1950s/1960s: What was it about coffee?

To add another anecdote to the scientific discourse: when eating out with my parents in bygone days, they’d often have a cup of coffee after meals, and I doubt they were the only ones. They did have weird beverage habits in general - it was policy in our home when I was growing up not to have beverages with meals, only afterwards (I rebelled against this ridiculous doctrine by my early teens).

Lately Mrs. J. and I have gotten into the habit of occasional after-dinner coffee (ours is strong, defying steretypes about Americans). It doesn’t affect my sleeping much, though the diuretic effect may manifest.*

TV shows or movies back in the day with people drinking coffee are easier to take than ones featuring everybody, especially at parties, puffing away on cigarettes with dense clouds of smoke floating around the room, or in bars/nightclubs.

*speaking of which, a popular figure in detective fiction-type literature, Jack Reacher, must be an all-time coffee drinker by volume. Yet he hardly ever needs to use a restroom. Go figure.

Getting back to television, one big reason why tv shows - and movies - used coffee so much is that it gave actors something to do with their hands. Smoking did the same. Moreover, pouring coffee for others worked like lighting cigarettes for others; it allowed for interaction between characters rather than having them just sit there and deliver lines. Also, asking them to stay for coffee (or for other drinks) was a way to prolong a scene naturally, when normal procedure would have characters leaving.

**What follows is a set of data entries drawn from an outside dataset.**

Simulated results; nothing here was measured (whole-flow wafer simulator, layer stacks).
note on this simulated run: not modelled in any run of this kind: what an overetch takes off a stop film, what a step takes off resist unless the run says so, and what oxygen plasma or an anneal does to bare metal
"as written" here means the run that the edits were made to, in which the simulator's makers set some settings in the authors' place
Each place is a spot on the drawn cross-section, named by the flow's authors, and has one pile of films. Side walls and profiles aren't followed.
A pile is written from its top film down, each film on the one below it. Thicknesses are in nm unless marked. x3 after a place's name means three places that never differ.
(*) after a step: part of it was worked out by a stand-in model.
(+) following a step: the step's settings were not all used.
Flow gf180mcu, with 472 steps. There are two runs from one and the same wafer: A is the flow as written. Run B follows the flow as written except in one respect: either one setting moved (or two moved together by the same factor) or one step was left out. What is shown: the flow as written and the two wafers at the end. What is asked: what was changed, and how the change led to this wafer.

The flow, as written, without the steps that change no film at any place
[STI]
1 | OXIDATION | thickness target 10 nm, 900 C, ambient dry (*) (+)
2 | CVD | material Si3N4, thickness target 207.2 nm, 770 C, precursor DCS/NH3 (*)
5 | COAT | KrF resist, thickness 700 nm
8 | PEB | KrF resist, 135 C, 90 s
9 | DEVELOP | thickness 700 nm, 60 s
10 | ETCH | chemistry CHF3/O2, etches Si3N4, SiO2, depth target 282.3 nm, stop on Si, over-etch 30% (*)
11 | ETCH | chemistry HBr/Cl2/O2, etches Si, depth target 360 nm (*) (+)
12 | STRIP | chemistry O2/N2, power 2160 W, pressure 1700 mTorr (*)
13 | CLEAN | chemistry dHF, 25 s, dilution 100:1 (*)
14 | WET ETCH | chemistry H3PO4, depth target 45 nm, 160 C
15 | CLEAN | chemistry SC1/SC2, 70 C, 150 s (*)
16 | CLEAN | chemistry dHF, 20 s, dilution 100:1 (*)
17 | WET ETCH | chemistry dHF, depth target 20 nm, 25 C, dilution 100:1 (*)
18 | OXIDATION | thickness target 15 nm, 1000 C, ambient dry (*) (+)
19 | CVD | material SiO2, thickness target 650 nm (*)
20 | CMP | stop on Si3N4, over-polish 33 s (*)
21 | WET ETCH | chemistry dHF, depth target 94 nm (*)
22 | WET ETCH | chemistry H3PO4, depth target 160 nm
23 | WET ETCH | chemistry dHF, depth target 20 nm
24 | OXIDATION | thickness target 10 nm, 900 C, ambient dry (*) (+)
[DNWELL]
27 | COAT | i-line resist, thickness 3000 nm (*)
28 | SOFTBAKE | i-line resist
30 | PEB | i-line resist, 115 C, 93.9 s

The Actors Place has a list of “50 ideas of possible hand gestures as well as some ideas about what you can do with props such as a pen, mug, or cell phone.” It’s a big deal for a small thing.

I tend to think of coffee as something that is served after dessert. The overall impression I have is that it’s a way to stretch out the socializing (or dragging it out if you’re an introvert like me). One starts with drinks, then an appetizer, then the main course, then dessert, then coffee - after the dessert, not with it. This is how it’s still offered at some of the more upscale Mexican restaurants that I’ve eaten at.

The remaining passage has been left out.